Fear of Missing out.

Take heart, breathe deep. You have not missed out on what was meant for you - MHN


I know how much it hurts. I know that gut-wrenching, heart sinking feeling when you see where you should be now. I know the pang of pain that comes when you see a beautifully rounded bump that corresponds to the week of pregnancy you should be in. I know the wave of grief that hits when you see the pram you chose with a newborn kicking away while knowing yours will stay empty. I know what it feels like to see endless joyful announcements while you're still mourning yours.

I know what all of these things feel like, but I also know hope. It is so easy to slip into the mindset of feeling like you have missed out while everyone else succeeds and flourishes and while I understand the genuine heartache of having a lifetime of memories ripped away from you in a moment of minutes, I also know that your story isn't over yet. I know fully well that it feels like the end now, but it isn't.

It took me a long time to adjust my mindset, and it is a long journey of restoration but thankfully the path is lined with grace. Often I have been asked "How can you do that?" when I'm talking joyfully with a pregnant woman about their experience or "Is this too hard for you?" when meeting a precious newborn and enjoying those fresh snuggles. For me, I feel that on the most part my happiness has gone but I still live every day in joy. You see, happiness is fleeting and is based on how we feel at any given moment yet joy is gladness not based on circumstance.

When Zachary died, I thought I'd never feel happiness again. In my seasons of deep depression and despair the only thing I was able to cling to was in fact, joy. I thought that every time I saw anything baby-related I would have a fully fledged panic attack and the truth is that sometimes I do, but now I am able to separate my journey from the journey of others.

You did not miss out. I did not miss out. We held our babies for a brief moment, a number of weeks, months or sometimes we even shared in the joy of hearing that newborn cry. I don't know why I was only able to keep Zachary safe for twenty weeks and I don't know why my baby died while other babies laugh, cry, keep their parents awake at night and why I couldn't have that beautiful skin-to-skin moment. Yet I do know that I treasured every single moment, kick, wave of sickness and even every contraction!

I still believe that there is a future for me in motherhood. I still believe that I will parent on Earth and not just in heaven. I still believe that whatever life chooses to throw at me, and whatever tries to keep me silent that darkness will not win and that hope will prevail. I am determined to bring good out of my situation and I know that the wisdom I am gaining regarding grief and helping others could not have been possible if I didn't lose my sweet boy.

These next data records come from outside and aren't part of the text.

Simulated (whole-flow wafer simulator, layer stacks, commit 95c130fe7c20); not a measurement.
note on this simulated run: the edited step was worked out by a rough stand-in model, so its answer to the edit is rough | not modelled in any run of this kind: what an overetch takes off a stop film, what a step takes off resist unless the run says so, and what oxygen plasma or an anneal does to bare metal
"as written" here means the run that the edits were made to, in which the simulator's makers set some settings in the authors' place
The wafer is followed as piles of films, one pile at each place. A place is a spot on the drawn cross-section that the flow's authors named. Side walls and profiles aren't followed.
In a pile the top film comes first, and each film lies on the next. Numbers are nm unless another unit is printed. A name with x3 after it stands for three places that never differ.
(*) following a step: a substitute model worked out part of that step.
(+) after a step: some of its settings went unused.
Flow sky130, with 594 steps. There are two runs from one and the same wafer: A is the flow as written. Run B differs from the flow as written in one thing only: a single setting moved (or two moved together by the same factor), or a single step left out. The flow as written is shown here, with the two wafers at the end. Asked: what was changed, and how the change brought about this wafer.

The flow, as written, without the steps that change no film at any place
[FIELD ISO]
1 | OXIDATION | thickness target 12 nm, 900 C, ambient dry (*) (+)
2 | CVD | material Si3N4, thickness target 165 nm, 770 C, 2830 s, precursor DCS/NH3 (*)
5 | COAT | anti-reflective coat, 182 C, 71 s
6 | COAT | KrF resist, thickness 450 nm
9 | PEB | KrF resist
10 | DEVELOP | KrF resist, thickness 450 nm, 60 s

I feel that often we don't think it's possible to feel two opposing feels at the same time, but it is very very possible. I have felt moments of joy holding someones baby or looking after a child because my heart just loves to mother, but at the same time I have felt intense sorrow that I won't have those moments with Zach. When we recognise our feelings and acknowledge them we become better and not bitter. I urge you to not let your current season rob you of friendships, honest conversations or even sharing in newborn joy.

You have already flourished and I pray that in your grieving you continue to while you watch others do the same. There is still so much more to your story and it is far from over yet.